On non-convergent folksonomies
Inspired by Nurri’s Insa talk a few weeks back, I’ve been giving renewed thought to issues of classification, categorization, taxonomy and sorting of late. I know it’s not everybody’s cup of tea, but it’s still a question of enduring interest for me, personally and occasionally even professionally: how do people decide what category a given object belongs to? What constitutes centrality to a category? And why are some things still more than others “boundary objects” that seem to different observers to have entirely divergent characteristics or essences?
These are intractable questions even when applied to discrete material objects, but they spiral dizzyingly out of control when the “object” in question in something squishy…like, say, a blog. If you want an illustration of this, there’s no better place to turn than the social bookmarking service del.icio.us. Here’s a perfect example, one that’ll likely be familiar enough to you that you’ll grok my point easily, whatever your interest or lack of same in broader questions of taxonomy:
All of the following 386 people bookmarked what is essentially the same page to del.icio.us, the home page of my old v-2.org site:
– 42 who bookmarked
– 212 who bookmarked
– 67 who bookmarked
– and 65 who bookmarked
You’d think that with fairly robust samples to work from, all groups would agree what the site was about. This turns out to be largely the case:
– the first group thought the site was about
design, architecture, usability;
– the second (and by far the largest) group thought it concerned
design, blog, usability;
– the third and fourth both characterize it using the words
design, architecture, blog.
There’s obviously a high degree of overlap here: “design” appears atop all four lists, and, indeed, the site’s creator regards that as a perfectly accurate description. But what has always fascinated me, especially with such relatively generous sample sizes, is that there should be any variation at all between groups. Descriptors
theory appear in some but not all of the groups, and there are even outliers like
web2.0, which appear under only one heading. Why is it that all six people who (bizarrely, in my personal opinion) tagged the site
web2.0 chose to save the
http://v-2.org/ URL? What accounts for this?

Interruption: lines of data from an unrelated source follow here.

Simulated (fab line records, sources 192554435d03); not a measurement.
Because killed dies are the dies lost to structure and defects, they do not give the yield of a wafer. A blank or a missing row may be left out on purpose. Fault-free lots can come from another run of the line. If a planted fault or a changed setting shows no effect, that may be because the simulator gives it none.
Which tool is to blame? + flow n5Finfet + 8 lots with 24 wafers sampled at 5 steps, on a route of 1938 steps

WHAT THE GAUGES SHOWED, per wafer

Time seems to play some role. Bookmarks for
http://www.v-2.org/ (the group of 212) go back a full eighteen months earlier than any of the other variants, all of which start up in April or May of ’04. (This is another mystery to me, because as far as I’m aware all of those URLs returned the identical home page for the entire period under consideration.) The earlier bookmarkers were far more likely to characterize the site as a
blog or as relating to
IA, and that seems to make sense – I talked about those things a lot more back in the day. So a logical first-pass guess might be that bookmarkers on del.icio.us are accurately tracking the site’s content as it changed over time.
On the other hand, though, none of the cohort who bookmarked
http://v-2.org/index.php (i.e. preponderantly, more recently) thought the site had to do with
everyware, during a period when it began to focus on just that – and not a single one of them was apparently
inspired either, despite the appearance of that descriptor under two of the other headings, once fairly close to the top. There’s no logic that I could discern that might account for this.
This is just a single example, but you can find other good ones if you poke around del.icio.us some. In my ignorance, I almost want to assert this as a general, if loose, principle of all such bottom-up taxonomies: there is something operating that looks an awful lot like sensitive dependence on initial conditions, and different subgroups of a larger cohort – though apparently homogenous in composition – will eventually diverge significantly in their characterization of a given object.
People who know a lot more than me about classification and taxonomy are, of course, invited to blow this pet theory of mine to tiny little chunks. I’m still curious, though, what might produce such a divergent spread of descriptions for what remained essentially the same object at all times in question.